By Farayi Mungoshi
SOME years ago when my grandmother was still able to go out into the fields to till the land, my parents and aunties would regularly visit her from the city.
They would bring her a few groceries whenever they came around.
Oftentimes, I would later on hear my mother and aunts discuss how the groceries were finishing faster than the expected time.
I didn’t read much into it then.
I just thought people were taking advantage of her age by stealing from her.
But we later on discovered ambuya was to blame as she was also in the habit of sharing her groceries with the neighbours, or with a relative or two living close by.
Given the hard times we were going through, not just as a family but ultimately as a country, it was quite infuriating for somebody to do that.
Money was, and still remains, scarce.
Therefore if there is no money, it is needless to say there are no groceries.
I know I might be stepping on a few toes by saying what I am saying and that I sound almost a bit selfish, but this is the reality on the ground.
The economic circumstances that surround most of us have forced us not to share, causing us to become something that we are not.
There was a time when our people would offer food and a place to sleep, even to strangers, should the sun go down on them before they reached their destination.
But now we get angry when others or the older generation share groceries we would have brought for them.
And should we be blamed for this?
Times are getting hard, hence one can justify himself by saying there is no money for one to be splurging goods to neighbours, and that those harmless strangers have long since turned into thieves and robbers.
Let us take into consideration that by conforming to the economic situations and hardships we are facing as a people, by putting aside these age-old principles taught us by our elders, we risk becoming the opposite of our true identity.
Our relentless search for that elusive dollar is slowly turning us into monsters and haters.
We are fast forgetting who we are; that we are a giving people and we take care of one another — first as family (extended family included) and as the community.
Professor Mandivamba Rukuni in his book Afrikan Pathways to Success gives a beautiful example of what I am trying to put across when he describes how back in the old days, an orphan was taken care of by family and community to such extents that even an outsider could not tell the difference between the orphan and the child still with both parents alive.
This is one of the reasons we did not have such things like street children because we took care of our own.
The orphan was everyone’s child.
Tsitsi Dangarembga’s 1996 movie, Everyone’s Child, is also another good example as it shows us a community that had but lost its ways and is only reminded after a tragic event in which an orphan within their parish dies because of negligence.
It is sad that they learn their lesson after the death of a child, but when looking at the bigger picture, one can conclude that at least they noticed their mistake and sought to correct it by making themselves more accessible to the remaining orphans.

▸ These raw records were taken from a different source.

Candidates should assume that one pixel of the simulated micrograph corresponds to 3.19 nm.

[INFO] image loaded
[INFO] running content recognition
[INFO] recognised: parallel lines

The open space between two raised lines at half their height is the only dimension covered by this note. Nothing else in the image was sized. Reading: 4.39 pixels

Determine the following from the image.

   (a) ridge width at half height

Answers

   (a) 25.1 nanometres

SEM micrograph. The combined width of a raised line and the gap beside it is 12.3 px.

In some parts of the country, for instance, in Mutoko, it’s not a rare sight for a stranger to pick up ipwa/imfe (sweet cane) from another man’s field without asking.
I also recall another time back in the 1980s being told to eat the cucumbers further up the field and to leave those at the bottom for passersby.
But these memories are becoming vague now, and if we do not write them down or teach them to our children in a bid to preserve such principles, then we are going to become a people without character or moral fibre, without a backbone so to speak, in other words ‘vanhu vasina hunhu’.
According to poet and author Tinashe Muchuri, a person without hunhu can be described as a person without morals, a mischief-maker (nhubu) who has no respect for his/her elders.
University of Zimbabwe lecturer and author, Memory Chirere describes hunhu as: “Maitiro nemafungiro nemagariro ari maererano nezvinotendedzwa nedzidziso yevanhu vedu.”
The examples of hunhu/ubuntu I have given above are but part of a philosophy that makes up who we are as a people and Africans.
A philosophy can also be described as a viewpoint, attitude, way of life, beliefs, which ultimately help shape and build one’s mindset and way he/she carries himself/herself in public and away from the public.
If inculcated in our children at an early stage, then, and only then, do we stand a chance of reversing the disaster and corruption of the mind caused by Western and American influence through television, money and social media.
The new Zimbabwe Curriculum for Primary and Secondary education 2015 – 2022 is not being backward by insisting we revisit these principles.
If we truly want to live together in harmony again, then the future lies in our children and some of us who still value the hunhu/ubuntu philosophy.
Being a Christian, Muslim, Bhudhist or whatever religion one belongs to does not exempt one from this philosophy, rather it actually helps people of different walks of life to live together as one despite their religious backgrounds.
Above all, it gives one identity and a sense of belonging which is exactly what we need at this moment to restore that pride of being Zimbabwean in the face of so many adversities and mind colonisation.